But joining us from Seattle is Daryl Schermerhorn, the senior agent with the U.S. Border Patrol in Linden, Washington, and a friend of Agent Olson.
Everything I say true, agent?
DARYL SCHERMERHORN, SENIOR U.S. BORDER PATROL AGENT: That's correct. He was arrested in Bellingham, Washington, sent to Seattle for detention and removal. They took it upon themselves to change the entry status from stowaway to entry without inspection, therefore allowing...
O'REILLY: Have you ever seen that happen before? Is that unusual?
SCHERMERHORN: It's not necessarily unusual for charges to be changed or modified in plea bargain-type situations. However, in this case, they changed the charge simply so they could release him, in my opinion. Under the stowaway laws they have no right to deportation. They should have been put on the next plane and sent back to Jamaica.
O'REILLY: Right. Now, we saw just today in Miami about three or four dozen Haitians coming across after being dropped off in south Florida by an illegal boat. These people are Haitian immigrants. Now, this is exactly what happened to John Malvo and his mother, according to his mother. They were dropped in south Florida. These are stowaways, correct? They should be deported right back to Haiti.
SCHERMERHORN: Well, in this case, with the Haitians coming in, they're being smuggled in on rafts and boats. In the Malvo situation, they came in on a cargo ship unbeknownst to the ship captain, jumped ship at night. That's what makes them stowaways.
O'REILLY: But I think these people here are classified that they don't get a hearing. They just, they catch them and they send them right back, just... as they do across the Mexican border, they catch them, they send them right back. They're not entitled to due process.

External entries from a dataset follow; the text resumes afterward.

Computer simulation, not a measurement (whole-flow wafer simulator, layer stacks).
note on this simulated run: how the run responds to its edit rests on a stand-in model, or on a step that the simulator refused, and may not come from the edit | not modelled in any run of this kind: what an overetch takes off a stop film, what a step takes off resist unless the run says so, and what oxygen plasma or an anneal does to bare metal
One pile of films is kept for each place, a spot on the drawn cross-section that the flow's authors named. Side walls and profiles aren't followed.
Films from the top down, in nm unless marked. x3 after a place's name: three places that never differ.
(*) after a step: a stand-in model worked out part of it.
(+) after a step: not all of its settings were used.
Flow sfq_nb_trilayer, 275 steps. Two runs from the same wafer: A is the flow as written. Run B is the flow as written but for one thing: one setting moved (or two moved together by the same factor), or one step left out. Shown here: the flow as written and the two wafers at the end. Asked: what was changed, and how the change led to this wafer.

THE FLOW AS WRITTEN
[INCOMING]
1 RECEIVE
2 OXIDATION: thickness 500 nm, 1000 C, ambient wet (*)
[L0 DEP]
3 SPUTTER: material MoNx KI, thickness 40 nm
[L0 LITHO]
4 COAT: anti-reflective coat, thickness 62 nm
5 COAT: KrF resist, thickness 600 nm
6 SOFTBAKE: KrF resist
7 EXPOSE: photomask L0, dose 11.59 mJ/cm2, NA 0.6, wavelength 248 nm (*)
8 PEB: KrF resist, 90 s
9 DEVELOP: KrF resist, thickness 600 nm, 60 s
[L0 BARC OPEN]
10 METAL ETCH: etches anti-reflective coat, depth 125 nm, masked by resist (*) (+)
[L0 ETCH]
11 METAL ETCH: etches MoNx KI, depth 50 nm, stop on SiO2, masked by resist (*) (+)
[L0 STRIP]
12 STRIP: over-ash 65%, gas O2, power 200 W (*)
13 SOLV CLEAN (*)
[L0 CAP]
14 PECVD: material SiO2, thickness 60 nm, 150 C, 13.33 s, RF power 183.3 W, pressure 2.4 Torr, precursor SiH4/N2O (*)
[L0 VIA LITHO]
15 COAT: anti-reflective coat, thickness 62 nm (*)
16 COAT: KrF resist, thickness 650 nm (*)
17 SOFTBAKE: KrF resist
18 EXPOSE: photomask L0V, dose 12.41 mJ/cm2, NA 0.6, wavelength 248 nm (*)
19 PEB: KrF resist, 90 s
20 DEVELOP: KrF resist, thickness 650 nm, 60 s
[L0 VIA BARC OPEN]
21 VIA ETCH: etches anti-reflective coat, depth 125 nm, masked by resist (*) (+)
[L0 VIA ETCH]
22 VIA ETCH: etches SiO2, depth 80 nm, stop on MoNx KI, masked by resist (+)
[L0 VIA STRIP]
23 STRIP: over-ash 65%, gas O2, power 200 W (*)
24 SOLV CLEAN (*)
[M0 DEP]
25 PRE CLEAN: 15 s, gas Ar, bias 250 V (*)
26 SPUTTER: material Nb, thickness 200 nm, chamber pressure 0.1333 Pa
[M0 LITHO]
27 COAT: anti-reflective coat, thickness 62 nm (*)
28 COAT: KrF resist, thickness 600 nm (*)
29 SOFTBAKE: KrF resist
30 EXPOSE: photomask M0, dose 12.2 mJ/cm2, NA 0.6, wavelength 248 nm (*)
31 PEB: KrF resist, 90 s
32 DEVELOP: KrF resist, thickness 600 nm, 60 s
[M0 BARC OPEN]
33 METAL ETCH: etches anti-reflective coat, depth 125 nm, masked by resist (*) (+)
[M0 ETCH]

SCHERMERHORN: The Haitians are classified as entry without inspection, and there are different procedures for that. They can take a...
O'REILLY: But they won't be released...
SCHERMERHORN: ... (UNINTELLIGIBLE)...
O'REILLY: ... as Malvo was to roam the country for 10 months. They'll be put in Krome Detention Center and sent back, I believe.
All right, look, that's neither here nor there. What happened here is a clear violation, and the Border Patrol is very angry about it, because you guys were pressured to change the designation, and you would not. Correct?
SCHERMERHORN: The arresting agent was pressured to change the charge within a day or two. He refused. While in Seattle, they had a month to be contacted by several different immigrant rights groups. Their story changes once they learn the loopholes or the changes, differences in the law. They tell the INS, Hey, we came in EWI, not as stowaways.
The INS is happy to take that story so they can release them.
O'REILLY: Why? Why were they happy to keep Malvo and his mother in the country? Why?
SCHERMERHORN: Well, what's the price of a airplane ticket from Seattle to Jamaica? That's why. The cost of housing them in jail until that time, that's why.
O'REILLY: OK, so it's money...
SCHERMERHORN: They're trying to save a few dollars.
O'REILLY: ... it's money. How does Mr. Olson feel about this?
SCHERMERHORN: Well, Keith has been pretty much told not to talk to me as well. He's upset about...
O'REILLY: Why? Why, why don't they want him to talk? Well -- who's shutting him up?
SCHERMERHORN: The Border Patrol management, of course, we're part of the INS, and it's damage control now. Therefore, now the Border Patrol is protecting the rest of the INS management.
O'REILLY: OK, so it's damage control all the way up to the attorney general. He's not talking about it either. They just want it to go away. Right?
SCHERMERHORN: It's not going to go away.
O'REILLY: Now, when you say that, I mean, I'm pretty much the only television commentator on this story. The Washington Times is reporting it. But very little media. Why do you say it's not going to go away?
SCHERMERHORN: Well, we're going to keep beating the drum. This is -- unfortunately, in this situation, there were several people killed. It's nothing new for the INS to release criminals onto the streets and for them to commit murder. There's been hundreds murdered in the United States at the hands of illegal aliens.
It's -- you know, what do we say? Border Patrol agents, every Border Patrol agent I talk to, and every Border Patrol conversation, it's always, What's it going to take for this to change? My answer is, it won't change until people are willing to talk about it, and there's very few of us in the Border Patrol willing to talk about it. I represent the Border Patrol agents through the National Border Patrol Council. We're willing to talk about it.
O'REILLY: Right. But most of the Border Patrol guys, like Mr. Olson, the arresting officer, are afraid they're going to get fired if they talk about it. Correct?
SCHERMERHORN: The arresting agent, Keith Olson, would be fired if he came on this show and talked about it.
O'REILLY: That's right, that's right. So what we have here, just summing up, and correct me if I'm wrong, is a massive cover-up of the Malvo thing by the INS and by the attorney general of the United States at this juncture. They want, they don't want to say a thing about it because they know they were wrong and they know that what they did led partially to the murder of 10 Americans.
SCHERMERHORN: Appears that way to me.
O'REILLY: All right, Mr. Schermerhorn. Thank you very much for speaking up...We need more Americans like you to do that. And of course we'll see on the story.